Two-time Emmy winner Carol Kane made her professional acting debut in the 1966 play The Prime of Miss Jean Brodie. Her film debut came five years later in the Mike Nichols movie Carnal Knowledge, and by 1976, she'd been nominated for an Academy Award for her role in Hester Street. She worked steadily in film throughout the 1970s, including a role in the Woody Allen classic Annie Hall, before landing a regular part on the hit TV show Taxi. She played Simka Dahblitz-Gravas, the wife of Andy Kaufman's character Latka, from 1981 to 1983, and won Emmys for the role in 1982 and 1983.
After Taxi, Kane continued to work in both television and film, including a memorable turn in 1987's The Princess Bride. In more recent years, Kane's made guest appearances on shows including Two and a Half Men, Ugly Betty, and Girls. In 2014, she started a recurring arc on Fox's Gotham, and in 2015, she began a regular role on the Netflix original series Unbreakable Kimmy Schmidt, created by Tina Fey and Robert Carlock.
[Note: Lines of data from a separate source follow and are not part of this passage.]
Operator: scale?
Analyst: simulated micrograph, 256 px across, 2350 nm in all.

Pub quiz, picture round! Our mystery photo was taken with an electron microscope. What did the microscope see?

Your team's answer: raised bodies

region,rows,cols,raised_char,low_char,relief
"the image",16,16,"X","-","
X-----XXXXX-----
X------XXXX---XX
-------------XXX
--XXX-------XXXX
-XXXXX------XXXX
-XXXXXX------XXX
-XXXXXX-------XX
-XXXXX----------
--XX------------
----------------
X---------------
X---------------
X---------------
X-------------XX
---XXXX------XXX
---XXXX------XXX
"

Kane has also been active in theater. In 2005, she joined the cast of the first national tour of the hit Broadway musical Wicked as the headmistress Madame Morrible. She reprised the role on Broadway in 2006, in Los Angeles intermittently between 2007 and 2009, in San Francisco in 2009, and again on Broadway in 2013 and 2014. She made her West End debut in January 2011 in a production of play The Children's Hour, costarring Keira Knightley, Elisabeth Moss, and Ellen Burstyn, and in 2012, appeared on Broadway in the play Harvey.